Who on your team do you find most difficult to manage—and what does that reveal about your own wiring?

Not what it reveals about them. What it reveals about you.

Because the people who challenge you most are often operating from the behavioral drives you have the least of. And instead of seeing their approach as complementary, you see it as problematic.

Here are a few patterns I see with great regularity: 

The high-dominance manager struggles with the conflict-averse team member.

The high-extraversion manager struggles with the independent contributor who doesn’t need social connection to perform.

The high-patience manager struggles with the rapid-fire executor who won’t slow down.

The high-formality manager struggles with the big-picture thinker who glosses over details.

These patterns are not signaling flaws in others. They are merely shining a light on the friction points that naturally occur when diverse perspectives are present. 

What This Means for How You Lead

Once you see your own wiring clearly – and once you recognize that your triggers are revealing your blind spots, not other people’s deficiencies – a shift occurs.

You stop trying to make everyone operate like you.

You stop mistaking “different” for “difficult.”

You stop unconsciously penalizing people whose brains work differently than yours.

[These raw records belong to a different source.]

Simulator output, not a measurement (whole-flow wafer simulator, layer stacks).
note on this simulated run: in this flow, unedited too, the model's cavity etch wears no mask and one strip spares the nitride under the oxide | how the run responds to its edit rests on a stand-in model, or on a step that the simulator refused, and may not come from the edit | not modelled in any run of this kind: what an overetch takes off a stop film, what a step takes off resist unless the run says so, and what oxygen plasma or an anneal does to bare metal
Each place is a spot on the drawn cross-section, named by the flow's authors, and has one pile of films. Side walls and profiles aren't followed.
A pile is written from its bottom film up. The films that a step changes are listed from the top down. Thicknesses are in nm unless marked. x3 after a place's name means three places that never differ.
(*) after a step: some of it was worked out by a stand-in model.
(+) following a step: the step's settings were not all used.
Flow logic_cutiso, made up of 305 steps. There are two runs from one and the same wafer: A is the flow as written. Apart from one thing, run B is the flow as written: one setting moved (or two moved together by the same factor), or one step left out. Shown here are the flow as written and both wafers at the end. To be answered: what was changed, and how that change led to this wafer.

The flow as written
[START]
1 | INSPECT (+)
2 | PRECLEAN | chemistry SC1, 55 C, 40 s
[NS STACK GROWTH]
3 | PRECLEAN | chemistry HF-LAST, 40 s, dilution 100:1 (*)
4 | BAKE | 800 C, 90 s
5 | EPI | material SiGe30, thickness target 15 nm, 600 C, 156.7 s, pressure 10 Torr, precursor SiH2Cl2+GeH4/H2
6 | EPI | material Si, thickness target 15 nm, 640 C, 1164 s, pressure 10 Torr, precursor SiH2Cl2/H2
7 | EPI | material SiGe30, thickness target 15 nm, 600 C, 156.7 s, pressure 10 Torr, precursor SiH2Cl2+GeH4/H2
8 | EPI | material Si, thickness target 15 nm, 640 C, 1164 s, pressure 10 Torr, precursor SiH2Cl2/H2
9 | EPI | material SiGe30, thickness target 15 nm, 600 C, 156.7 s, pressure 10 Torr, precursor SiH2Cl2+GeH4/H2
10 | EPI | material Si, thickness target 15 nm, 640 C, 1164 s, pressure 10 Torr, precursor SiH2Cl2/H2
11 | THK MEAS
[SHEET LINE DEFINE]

And you start asking a completely different question: How do I create conditions where different wiring can do its best work?

Not by erasing differences or by forcing conformity. It emanates from designing systems that work with human wiring instead of against it.

So stay tuned…because that’s where we’re going next.

Understanding the patterns is powerful. And knowing what to do with that understanding – how to lead differently inside systems that weren’t designed for this level of nuance – that’s where the deep work begins.

Previously, you were trying to fix people who were never broken, they were just wired differently than you expected.

Now the question is: what are you going to do about it?